>>>> I ran into an out of memory problem.  The first mention of it in the
>>>> kernel log is "mysqld invoked oom-killer".  I haven't run into this
>>>> before.  I do have a swap partition but I don't activate it based on
>>>> something I read previously that I later found out was wrong so I
>>>> suppose I should activate it.  Is fstab the way to do that?  I have a
>>>> commented line in there for swap.
...
>        Switching from prefork to threads and vice versa can be very
> difficult depending on which modules and libraries your site uses. It is not
> on the list of things you should try first. Or second. Maybe 37th.
>        I wouldn't expect adding swap to do much in this case. Your site gets
> hit hard, Mysql is a bit slow, Apache processes start stacking up, the
> system starts swapping, disk is really slow compared to RAM, and everything
> grinds to a complete halt possibly locking the machine up.
>
>        The easiest thing to try is to turn off keepalives so child processes
> aren't hanging around keeping connections up. Also lower the number of
> Apache children to 8 * number of processors or a minimum of 32. Test a bit.

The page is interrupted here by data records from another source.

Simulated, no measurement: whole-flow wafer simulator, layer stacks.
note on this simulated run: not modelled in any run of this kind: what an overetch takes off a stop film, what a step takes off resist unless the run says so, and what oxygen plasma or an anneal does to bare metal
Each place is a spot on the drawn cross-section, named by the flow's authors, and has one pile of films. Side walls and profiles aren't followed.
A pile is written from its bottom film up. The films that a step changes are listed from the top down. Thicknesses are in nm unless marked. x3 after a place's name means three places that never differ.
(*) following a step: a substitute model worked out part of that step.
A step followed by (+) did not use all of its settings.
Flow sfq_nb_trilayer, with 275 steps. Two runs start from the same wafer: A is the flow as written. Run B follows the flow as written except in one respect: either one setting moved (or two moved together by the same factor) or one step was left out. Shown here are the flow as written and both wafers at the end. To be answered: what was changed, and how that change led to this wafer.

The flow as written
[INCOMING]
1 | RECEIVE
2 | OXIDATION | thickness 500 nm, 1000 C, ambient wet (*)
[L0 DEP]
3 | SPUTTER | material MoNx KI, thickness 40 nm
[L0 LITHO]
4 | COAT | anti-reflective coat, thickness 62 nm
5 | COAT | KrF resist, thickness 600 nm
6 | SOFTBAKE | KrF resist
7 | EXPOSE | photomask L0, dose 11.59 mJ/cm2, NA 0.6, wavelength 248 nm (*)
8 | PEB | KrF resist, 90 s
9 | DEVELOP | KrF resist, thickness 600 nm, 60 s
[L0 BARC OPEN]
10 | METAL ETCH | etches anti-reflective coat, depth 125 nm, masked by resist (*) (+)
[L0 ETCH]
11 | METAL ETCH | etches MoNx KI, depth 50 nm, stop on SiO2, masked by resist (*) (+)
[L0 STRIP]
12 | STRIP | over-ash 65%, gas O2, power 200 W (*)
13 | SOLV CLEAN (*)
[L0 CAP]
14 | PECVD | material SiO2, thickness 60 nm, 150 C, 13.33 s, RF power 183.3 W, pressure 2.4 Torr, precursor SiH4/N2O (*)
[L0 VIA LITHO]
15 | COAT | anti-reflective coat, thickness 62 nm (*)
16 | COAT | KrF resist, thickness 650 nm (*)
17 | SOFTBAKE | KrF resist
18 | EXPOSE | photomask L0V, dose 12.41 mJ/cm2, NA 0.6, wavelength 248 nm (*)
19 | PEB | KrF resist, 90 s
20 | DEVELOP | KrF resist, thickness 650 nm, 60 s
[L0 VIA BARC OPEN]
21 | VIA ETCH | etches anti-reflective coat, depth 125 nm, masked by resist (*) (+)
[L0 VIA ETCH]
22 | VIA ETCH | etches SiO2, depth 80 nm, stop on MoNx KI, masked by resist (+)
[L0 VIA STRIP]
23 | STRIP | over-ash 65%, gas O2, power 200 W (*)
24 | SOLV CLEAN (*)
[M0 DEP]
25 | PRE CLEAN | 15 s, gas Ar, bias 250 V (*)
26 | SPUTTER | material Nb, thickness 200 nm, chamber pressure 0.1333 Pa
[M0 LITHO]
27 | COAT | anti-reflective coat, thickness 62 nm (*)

> Turning off keep alive can cause problems for Flash based uploaders to your
> site and code that expect the connection to stay up. For most sites this
> shouldn't matter.
>
>        Next I'd look at tuning your Mysql config. If you've never touched
> my.cnf, by default it's set to use 64MB IIRC. You may need to raise this to
> get better performance. key_buffer and innodb_buffer_pool_size are the only
> two I'd modify without knowing more.

I use the default MyISAM tables and it looks like there are three
key_buffer definitions in my.cnf.  One under [mysqld] is 16M, one
under [isamchk] is 20M, and one under [myisamchk] is 20M.  All
defaults.  Should I increase them all to 64M?